Most PBX systems have multiple TDM buses supporting the communications needs of the system ports. The individual TDM bus segments can be linked through a variety of methods based on the topology of the switching network design (see section below). Two user stations connected to port interface circuit cards housed in different port equipment cabinet frames would each be supported by different local TDM buses. A PBX switched network TDM bus may support a few port circuit cards (perhaps half a port carrier shelf), an entire port carrier shelf, or even multiple port carrier shelves within the same cabinet frame. Stackable single carrier cabinet designs sharing a common backplane for process- ing and switching functions also may be supported by a single TDM bus, but it is more than likely that port circuit interfaces housed in different cabinets will not share the same TDM bus. Based on these TDM bus segment scenarios, it is possible that a call between two user stations housed on the same port carrier shelf would require four talk slots per call and two station users on different port carrier shelves in the same equipment cabinet frame would require only two talk slots. The number of required talk slots will depend on the switch network design.

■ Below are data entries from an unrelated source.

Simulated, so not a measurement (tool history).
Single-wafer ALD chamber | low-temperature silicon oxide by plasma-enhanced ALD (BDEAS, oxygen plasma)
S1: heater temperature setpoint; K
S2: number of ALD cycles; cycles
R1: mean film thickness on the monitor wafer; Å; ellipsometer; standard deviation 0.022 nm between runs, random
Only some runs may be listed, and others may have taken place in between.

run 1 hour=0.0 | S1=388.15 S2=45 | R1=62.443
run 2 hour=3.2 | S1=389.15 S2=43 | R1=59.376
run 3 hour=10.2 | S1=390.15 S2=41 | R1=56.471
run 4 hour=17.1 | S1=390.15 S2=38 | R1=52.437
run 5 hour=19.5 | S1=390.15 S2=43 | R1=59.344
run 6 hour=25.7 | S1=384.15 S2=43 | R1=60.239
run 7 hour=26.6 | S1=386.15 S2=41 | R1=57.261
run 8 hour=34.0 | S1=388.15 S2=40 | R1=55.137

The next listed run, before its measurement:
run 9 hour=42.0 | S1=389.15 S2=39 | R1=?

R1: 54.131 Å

Whenever two communicating ports do not share a common TDM bus, the PBX processing system will assign the originating port a talk slot on its local TDM bus (the TDM bus directly connected to its port interface card) and a talk slot on the TDM bus that is local to the destination port. The destination port will likewise be assigned two talk slots: one on its local TDM bus and another on the originating port’s local TDM bus. This scenario requires at least four available talk slots divided between two TDM buses. Additional communications channels may be required to link the TDM buses, and the PBX processing system makes the necessary assignments per call. Multiparty conference calls across multiple TDM buses will require one talk slot per party per TDM bus used to complete the call connection. For example, a three-party conference call among three internal station users, each supported by a different TDM bus, may require nine talk slots: three talk slots per party (one per TDM bus) × three parties = nine talk slots (Figure 1).
To minimize the number of inter-TDM bus connection requirements and increase the traffic handling capability of the PBX system, it is often recommended that groups of station and trunk circuit ports share a common TDM bus, instead of dedicating different TDM buses to different station or trunk interface port circuits. Station user groups with high intercom traffic requirements also should share common switch networking facilities to minimize inter-TDM bus connection requirements.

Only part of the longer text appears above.